So, here are some [2008] ratios of France to the United States:

GDP per capita: 0.731

GDP per hour worked: 0.988

Employment as a share of population: 0.837

Hours per worker: 0.884

So French workers are roughly as productive as US workers. But fewer Frenchmen and women are working, and when they work, they work fewer hours.

Why are fewer Frenchmen working? As I’ve pointed out, during prime working years they’re as likely to work as Americans. But fewer young people work (in part because of more generous college aid); and, mainly, the French retire earlier. The latter is arguably the result of misguided policies: Mitterand made early retirement alarmingly attractive. But it’s not a problem of weak productivity or mass unemployment.

And why do the French work shorter hours? Probably for the most part because of government policies mandating vacation time.

The bottom line is that France is a society with the same level of technology and productivity as the US, but one that has made different choices about retirement and leisure. Vive la difference!

I’m an academic like Krugman, and not surprisingly I also prefer more leisure time to more GDP.  But one “difference” Krugman does not mention is unemployment, which has generally been higher in France than the US over the past 30 years, often by a wide margin (and hence it’s not just the euro problem.)

A few months ago Krugman noticed that France isn’t just poorer than the US, it’s also growing more slowly.  That made him slightly less optimistic about France (as compared to the Ostry et al paper he discusses in this post):

Once you delve into this low labor input, it starts to look like the result of some very specific policies rather than redistribution in general: a pension system that encourages early retirement, regulations that give the French shorter hours and much more vacation time than we get.

Overall, I am still mostly persuaded by the Ostry et al work, but I think we need to acknowledge that it’s not quite as slam-dunky as liberals might like.

And now he has a new post emphasizing the fact that France actually has a higher employment rate than the US among prime age workers (25 to 54.)  He seems to think that undercuts supply–side position that Europe is depressed due to high taxes and benefits:

The truth is that European-style welfare states have proved more resilient, more successful at job creation, than is allowed for in America’s prevailing economic philosophy.

I mostly agree with Krugman on the facts, but I see them as strongly confirming the Prescott/Mulligan view of the world.  Perhaps there’s a framing affect problem here, as Prescott once compared France to Depression-era America, mostly on the basis of the very low level of hours worked.  But let’s get past that misleading analogy, and think about what the supply-side model actual predicts.  Keep in mind that France has a wide range of policies that reduce aggregate supply:

1.  High taxes and benefits, which create high MTRs.

2.  High minimum wages and restrictions on firing workers.

What should we expect from these “bad” supply-side policies?  I’d say we should expect less work effort at almost every single margin.  Earlier retirements, more students staying longer in college, longer vacations, and a higher unemployment rate.  And that’s exactly what we see.  We might also expect lower productivity.  After all, those high tax rates should discourage capital formation, which would result in lower productivity.  And yet the figures Krugman cites suggest that productivity is only 1.2% lower than in the US.  That doesn’t seem so bad.

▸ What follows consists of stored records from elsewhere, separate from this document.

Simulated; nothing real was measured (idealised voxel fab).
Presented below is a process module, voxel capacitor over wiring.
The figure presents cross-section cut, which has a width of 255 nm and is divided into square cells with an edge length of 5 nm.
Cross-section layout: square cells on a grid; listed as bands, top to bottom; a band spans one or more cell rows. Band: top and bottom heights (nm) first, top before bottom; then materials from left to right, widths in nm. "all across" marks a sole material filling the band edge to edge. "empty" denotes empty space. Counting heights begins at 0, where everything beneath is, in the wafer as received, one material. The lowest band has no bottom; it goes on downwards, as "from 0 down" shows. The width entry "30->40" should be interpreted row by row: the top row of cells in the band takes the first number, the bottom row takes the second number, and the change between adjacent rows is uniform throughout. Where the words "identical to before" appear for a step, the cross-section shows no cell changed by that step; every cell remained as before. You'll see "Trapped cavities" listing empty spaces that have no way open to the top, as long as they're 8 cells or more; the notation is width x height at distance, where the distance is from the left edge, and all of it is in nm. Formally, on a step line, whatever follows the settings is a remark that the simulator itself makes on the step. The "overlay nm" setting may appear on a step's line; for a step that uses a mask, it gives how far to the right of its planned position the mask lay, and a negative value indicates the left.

But here’s what Krugman misses.  His other argument, that prime age employment in France is pretty high, strongly suggests that the productivity numbers are distorted by composition bias.  Think about the people who are not employed in France, but who would be employed in America.  The rate of employment among French immigrants from North Africa is presumably lower than among Latino immigrants in the US (which seems like the most comparable ethnic group.)  The young in France are less like to work, as are the elderly.  Given that French employment is much more heavily concentrated in prime age workers, I’d expect higher hourly productivity in France.  I wonder how productivity varies controlling for age and ethnicity?

That’s not to say the supply-side model explains everything.  I’m not sure why the rate of employment for prime age workers is lower in the US than France, but I’d guess it reflects the fact that the French model does have some advantages over the US model.  Just off the top of my head I could imagine these might include a better K-12 system, less incarceration for drug “crimes,” fewer people on disability, etc.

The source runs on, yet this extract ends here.